Can a norm take infinite value? For example, $\|\cdot \|_1$?
A definition for norm from Wikipedia says
Given a vector space $V$ over a subfield $F$ of the complex numbers, a norm on $V$ is a function $p: V → \mathbb{R}$ with the following properties:
For all $a ∈ F$ and all $u, v ∈ V$,
- $p(av) = |a| p(v)$, (positive homogeneity or positive scalability).
- $p(u + v) ≤ p(u) + p(v)$ (triangle inequality or subadditivity).
- If $p(v) = 0$ then $v$ is the zero vector (separates points).
Can a norm take value $+\infty$? I think topology and convergence are what I had in mind. If we modify the definition of a norm to allow it take $\infty$, in such a generalized norm space, does it induce a topology, so that we can talk about convergence relative to the generalized norm being equivalent to convergence relative the induced topology?
My question comes from an example: can $\|\cdot \|_1$ be defined on all measurable functions which are allowed to have infinite integrals not just finite integrals?
Thanks!
Solution 1:
The definition of the norm over some linear space $V$ explicitly says that $\|\cdot\|:V\to\Bbb R_+$ which means that there does not exist any $x\in V$ such that $\|x\| = \infty$. This makes $V$ to be a normed space, and the fact that $\|\cdot\|$ has a finite range is important each time you deal with a norm.

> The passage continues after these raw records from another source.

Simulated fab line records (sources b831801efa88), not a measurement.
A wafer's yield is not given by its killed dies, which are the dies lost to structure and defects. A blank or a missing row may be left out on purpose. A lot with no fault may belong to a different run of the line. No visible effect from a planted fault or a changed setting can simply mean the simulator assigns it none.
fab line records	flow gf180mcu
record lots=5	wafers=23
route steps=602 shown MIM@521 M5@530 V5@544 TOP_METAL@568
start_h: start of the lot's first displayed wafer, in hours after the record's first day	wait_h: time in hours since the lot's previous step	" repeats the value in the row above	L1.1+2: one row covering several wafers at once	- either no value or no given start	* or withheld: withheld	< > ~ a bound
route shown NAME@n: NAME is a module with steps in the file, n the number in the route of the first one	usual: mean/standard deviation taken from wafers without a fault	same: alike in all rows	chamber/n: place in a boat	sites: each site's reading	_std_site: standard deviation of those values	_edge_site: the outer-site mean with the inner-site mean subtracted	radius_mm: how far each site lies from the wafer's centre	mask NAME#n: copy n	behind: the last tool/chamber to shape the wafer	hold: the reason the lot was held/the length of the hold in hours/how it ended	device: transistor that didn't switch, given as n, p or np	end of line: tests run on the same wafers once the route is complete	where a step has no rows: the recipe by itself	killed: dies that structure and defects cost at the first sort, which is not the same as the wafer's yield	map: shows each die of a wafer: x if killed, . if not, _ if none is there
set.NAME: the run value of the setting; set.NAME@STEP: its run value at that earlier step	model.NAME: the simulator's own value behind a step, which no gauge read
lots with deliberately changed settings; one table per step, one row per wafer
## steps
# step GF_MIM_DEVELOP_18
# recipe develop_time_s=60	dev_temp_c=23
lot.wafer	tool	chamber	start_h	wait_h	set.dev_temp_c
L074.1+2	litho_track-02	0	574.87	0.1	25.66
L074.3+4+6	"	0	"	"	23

However, when we are already working with some linear space, say $V = \mathfrak B([0,1])$ being the space of all Borel-measurable functions with a domain $[0,1]$, we cannot always make exactly this space to be a normed space. What we can do instead is to introduce a norm-like function $\|\cdot\|'$ on $V$ with a range $[0,\infty]$ and define $$ V':=\{x\in B:\|x\|'<\infty\}\tag{1} $$ to be the normed space, which is a linear subspace of $V$. For example, we can say that $$ \|x\|':=\sup_{t\in [0,1]}|x(t)| $$ which is not a norm on $V = \mathfrak B(\Bbb R)$ since for $x(t) = 1_{t>0}\cdot\frac1t$ we have $\|x\|' = \infty$. However, when restricted to $V'$ - the space of all measurable functions whose $\|\cdot\|'$ is bounded, it is a norm.
The very same argument applies to the norm $\|\cdot\|_1$:
You pick up a candidate linear space $V$ to introduce a norm over, e.g. a space of measurable functions.
You introduce a candidate $\|\cdot\|'$ for a norm, which can take infinite values. Note that in such case $\|\cdot\|'$ is not a norm, and thus $(V,\|\cdot\|')$ is not a normed space.
You define $V'\subseteq V$ according to $(1)$ and then show that $(V',\|\cdot\|')$ is a normed space.
Solution 2:
Norms with infinite values are discussed here, where they are called extended norms.
As pointed out in Anguepa's answer, extended norms $||\cdot||$ define extended metrics $d(x,y)=||x-y||$ which define topologies generated by balls $B_x^r=\{y\in V:d(x,y)<r\}$ in the usual way. However, this topology will be disconnected if $||x||=\infty$ for any $x\in V$. In fact, if the scalar field $F$ is $\mathbb{R}$ or $\mathbb{C}$ then the connected components will be precisely the equivalence classes defined by the relation $||x-y||<\infty$, as mentioned in the link above. In particular, any $x\in V$ with $||x||=\infty$ will span a discrete one dimesional subspace, something which never happens in a (finitely) normed real or complex vector space.
Alternatively, one might consider the topology generated by holes $H_x^r=\{y\in V:d(x,y)>r\}$, but this has its own weird properties. For example, the hole topology on $\mathbb{R}$ is $T_1$ but not Hausdorff and even hyperconnected in that there are no disjoint non-empty open subsets.
Generally, when dealing with a vector space without a canonical (finite) norm, one tends to find other ways to define topologies with natural convergence properties. For example, with measurable functions you might consider convergence in measure which, while not defined by a norm, is at least defined by a metric.